Data cleaning

Neufert 4.0
documentation
Author

Milan

Published

13 Feb 2023

Modified

14 Feb 2023

Descriptives

The Neufert 4.0 dataset comprises data from a total of N = 37,174 apartments.

In the first step, we excluded flats that were either underground or above 6th floor (n = 2,271), had a total are outside of the 25-200 m2 range (n = 1,094), lacked data on room noise (n = 4) or room sunlight (n = 4), or had a value of zero for either of these two variables (n = 810). As only a small number of flats (n = 387) had more than five rooms, these were also excluded. This resulted in a sample size of N = 32,990 apartments, whose characteristics are shown in Figure 1.

Figure 1: Distributions of the main variables of interest after the initial data cleaning.

Shape clusters

To identify clusters that contain apartments of with the same layout, we devised the following algorithm:

First, to account for potential rotation of the apartments, we oriented them along the horizontal (x-axis) and the vertical (y-axis). This was done byt aligning the longest polygon edge within each apartments along the horizontal.

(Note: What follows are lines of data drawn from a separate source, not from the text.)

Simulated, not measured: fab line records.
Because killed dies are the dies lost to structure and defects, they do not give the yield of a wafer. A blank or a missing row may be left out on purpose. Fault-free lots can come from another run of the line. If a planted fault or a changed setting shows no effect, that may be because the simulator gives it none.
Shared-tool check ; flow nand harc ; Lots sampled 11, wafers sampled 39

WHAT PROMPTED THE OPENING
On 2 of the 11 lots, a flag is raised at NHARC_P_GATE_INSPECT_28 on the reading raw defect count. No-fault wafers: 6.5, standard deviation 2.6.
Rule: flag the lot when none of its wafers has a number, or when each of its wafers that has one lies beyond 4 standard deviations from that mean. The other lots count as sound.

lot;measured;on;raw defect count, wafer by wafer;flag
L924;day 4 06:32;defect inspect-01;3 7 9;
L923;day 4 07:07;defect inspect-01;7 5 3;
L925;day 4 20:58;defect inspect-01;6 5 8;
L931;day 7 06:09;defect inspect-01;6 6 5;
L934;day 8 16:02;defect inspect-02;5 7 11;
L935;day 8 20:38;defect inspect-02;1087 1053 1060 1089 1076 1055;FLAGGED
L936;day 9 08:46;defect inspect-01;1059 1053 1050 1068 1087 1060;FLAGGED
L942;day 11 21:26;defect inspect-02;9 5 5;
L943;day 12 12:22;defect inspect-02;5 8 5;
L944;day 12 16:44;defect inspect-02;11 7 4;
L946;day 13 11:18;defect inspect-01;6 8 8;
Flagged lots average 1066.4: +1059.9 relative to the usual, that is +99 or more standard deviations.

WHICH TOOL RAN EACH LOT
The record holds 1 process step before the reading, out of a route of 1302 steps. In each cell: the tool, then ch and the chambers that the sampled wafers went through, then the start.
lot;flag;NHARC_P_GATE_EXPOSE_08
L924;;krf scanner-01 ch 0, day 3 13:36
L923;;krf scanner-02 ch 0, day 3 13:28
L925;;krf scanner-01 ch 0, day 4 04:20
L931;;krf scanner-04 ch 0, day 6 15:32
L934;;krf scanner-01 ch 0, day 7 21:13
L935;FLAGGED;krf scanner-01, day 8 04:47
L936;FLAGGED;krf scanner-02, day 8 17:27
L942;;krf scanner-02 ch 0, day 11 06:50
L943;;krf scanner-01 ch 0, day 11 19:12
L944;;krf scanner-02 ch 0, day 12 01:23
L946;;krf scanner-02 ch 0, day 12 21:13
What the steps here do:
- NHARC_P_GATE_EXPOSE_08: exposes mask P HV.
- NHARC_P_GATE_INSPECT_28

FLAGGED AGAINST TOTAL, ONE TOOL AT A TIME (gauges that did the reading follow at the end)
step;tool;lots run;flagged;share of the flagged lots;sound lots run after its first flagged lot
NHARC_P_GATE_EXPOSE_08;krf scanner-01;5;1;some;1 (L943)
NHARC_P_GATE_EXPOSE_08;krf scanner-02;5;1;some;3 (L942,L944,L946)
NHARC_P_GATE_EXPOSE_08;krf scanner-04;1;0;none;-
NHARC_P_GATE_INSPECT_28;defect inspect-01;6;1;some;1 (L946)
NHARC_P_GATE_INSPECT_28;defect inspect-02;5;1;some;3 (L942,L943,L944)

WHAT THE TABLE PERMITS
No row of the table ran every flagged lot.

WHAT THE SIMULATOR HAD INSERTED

Next, we converted the vector graphics representation of the apartments to 224×224 black and white raster representation that contained only area geometries (rooms, corridors, shafts, balconies etc. but not walls, columns, doors, or windows). Each such 224×224 matrix contained only values of 0 (black) and 1 (white).

These matrices were then used to compare to get a measure of distance between the apartment geometries. The apartments were first grouped according to number of rooms. Within each group, we then selected a random apartment as a reference matrix (\(\mathbf{A}\)) and calculated the sum of squared difference between this reference and all other apartment matrices (\(\mathbf{B}\)):

\[SS = \sum_{i = 1}^{n}\sum_{j = 1}^{n}(\mathbf{B}_{ij} - \mathbf{A}_{ij})^2\]

where \(n\) = 224, the number of pixels per dimension.

After the initial aligning of the floor plans along the x and y axes, there remained eight possible orientations each floor plan could have (see Figure 2). For this reason, each floor plan matrix was transformed into eight different matrices that reflected these rotations and only then compared to the reference using the sum of squares measure. This resulted in eight distance values per floor plan, yielding an eight-dimensional difference space, with each floor plan representing a point in this space and the reference flat positioned at its origin.

Figure 2: All eight possible orientations of a single aligned apartment representation

In order to further expand this difference space, we selected another floor plan as reference and repeated this process. This floor plan was chosen from the middle of the distance distributions in the first iteration. Thee resulting 16-dimensional data set was then passed to the Self-Organising Map algorithm (SOM, Kohonen…) with a grid size equal to \(floor(\sqrt{n})\), where \(n\) represents the number of floor plans with a given number of rooms. This procedure yielded grid position for each of the analysed floor plans, clustering them according to shape.

The above-described algorithm produced a somewhat liberal clusters, occasionally grouping dissimilar floor plans into a single cluster and so a further step was implemented to refine the clustering. Within each of the SOM clusters, we started by designating the first (position was arbitrary) floor plan as the reference and once again calculated the distance between it and the eight orientations of all other floor plans in the same SOM cluster. If the smallest of the eight distance measures was less than an empirically determined threshold of 2,000, the floor plan in question was added to a cluster defined by the reference floor plan. Next, the first of the remaining floor plans that did not pass the threshold was designated a reference for the next cluster and the process repeated. Once all floor plans within the same SOM cluster were assorted, the algorithm was reiterated on the next SOM cluster.

While the “refinement” algorithm could have been applied to the raw, unclustered data, the benefit of first creating the SOM clusters was a massive reduction of apartment-to-apartment comparisons and thus of computational resources.

This procedure yielded 11,173 rotation- and translation-invariant clusters of geometrically identical floor plans. The number of floor plans per cluster ranged from 1 to 96 (see Figure 3).

Figure 3: Histogram of the distribution of number of floorplans per cluster

Filtering observations

Once the data was sorted into clusters according to the geometry of floor plans, we removed apartments that were deemed as essentially duplicates with respect to the values of average room noise and average room sunlight. These essential duplicates were identified as follows:

First, we discretised the noise variable into categories by 5 dB increments and the sunlight variable by increments of 200 lx. Within each cluster and for each level of noise, we then retained one observation at every given level of the discretised sunlight variable (if available). The retained observation was the one with the lowest score on the original, continuous average room sunlight variable.

This further reduced the data set to the final size of n = 20,419 essentially unique apartments.